Opinion

What Being a ‘Jewish NGO’ Really Means

300-liter water tanks with water filters.

By Benjamin Laniado

Most NGOs operate under a scarcity paradigm: the rent, the wages, and the operating costs are always getting in the way of the cause. Even when we do make ends meet, we are so in love with our idealistic poverty that we fail to notice the wealth of potential resources at hand.

CADENA, the Jewish humanitarian agency which I helped found, has impacted the lives of more than 800,000 people. But you wouldn’t know it, from visiting our offices: we work in a donated school space and have no more than ten professionals working full time. Yes, we have a warehouse stocked with humanitarian essentials, but we don’t own any transportation infrastructure, not even a car.
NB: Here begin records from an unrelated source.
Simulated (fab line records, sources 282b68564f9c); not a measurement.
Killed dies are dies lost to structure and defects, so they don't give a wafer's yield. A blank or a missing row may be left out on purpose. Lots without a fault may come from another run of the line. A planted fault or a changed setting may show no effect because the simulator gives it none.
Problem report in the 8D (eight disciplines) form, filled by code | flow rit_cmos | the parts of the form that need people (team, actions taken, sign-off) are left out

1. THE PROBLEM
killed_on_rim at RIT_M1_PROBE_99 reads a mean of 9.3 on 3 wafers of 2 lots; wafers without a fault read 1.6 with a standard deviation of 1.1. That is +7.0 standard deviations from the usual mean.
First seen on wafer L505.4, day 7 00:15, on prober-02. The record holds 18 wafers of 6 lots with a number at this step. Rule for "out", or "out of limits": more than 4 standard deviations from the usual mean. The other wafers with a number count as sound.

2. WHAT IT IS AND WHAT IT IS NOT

And yet, we’ve reached the most remote corners of the globe in record time; helping thousands of people in Indonesia, Nepal, Kenya, Siria, India, and many more countries make their way out of a disaster condition.

How have we done this? By taking advantage of our most valuable resource, the Jewish Diaspora.

For centuries, stateless Jews survived by establishing a network of global connections, a series of nodes through which information flowed. This was a survival mechanism, essential when making decisions to fight or to flee. Luckily this network still exists and can be used for good.

Let me give you one example. After Hurricane Irma struck Puerto Rico, we contacted the Jewish community of the island. Instead of deploying our own staff, which was almost impossible, they became our eyes on the ground, telling us what was needed and where.

After we secured the basic needs through donations, we had to solve the question of how to get help to those that needed it. Puerto Rico is an island, and we don’t own transportation infrastructure that would allow us to get there. Once again, we contacted the local Jewish community, this time, of Cancún – a nearby port. And, within a few days, someone had lent us his yacht and navigation staff. In a couple of hours, we had expanded both our “staff” and our “fleet.” Most importantly: we had achieved our goal.

Another case in point is our mission to India. Last year, the southern Kerala district sustained the worst flooding in centuries. We wanted to help, but we had never done a mission in southern India before.

Luckily, one of us knew someone in the small, centuries-old Jewish community of Cochín, Kerala’s capital. It was through this community that we were able to establish an alliance with Aarogya Charitable Foundation, which helped us buy and transport the water containers needed to help 40,000 individuals. Once again, our virtual resources had expanded, and we achieved the goal at hand.

Our success as a humanitarian NGO has derived from this nimble form of alliance-building, which allows us to broaden the scope of what’s possible, beyond what we “own” or “rent.” We operate with the knowledge of having an extensive and disseminated network of potential warehouses, transportation infrastructures, government, and humanitarian contacts that help us get to our goal. In this sense, we are a lean start-up: able to mobilize resources we didn’t even know we had.

This is mostly the case in urgent situations in which people feel immediately compelled to act. The challenge is to articulate a long-term view that allows you to communicate with local gate-keepers and keep them engaged.

In this aspect, storytelling is vital, and we have built a story that fits with a Jewish sense of purpose: our belief in Tikkun Olam, or “repairing the world.” It is this concept which has resonated across borders and helped us keep in contact with those far away.

So the next time someone talks of the poor NGO struggling to make ends meets, I would suggest we take a step back and reflect on the potential resources we have at hand. In today’s globalized world, the sense of community is equally globalized.

Connecting across borders is easy: what’s hard is articulating an identity, as an NGO, that allows us to get to those people who are far away and are eager to help our cause.

Benjamin Laniado is Secretary-General at CADENA Foundation, a Mexico-City-based Jewish NGO providing humanitarian aid to people affected by natural disasters, wars, and all sorts of catastrophes.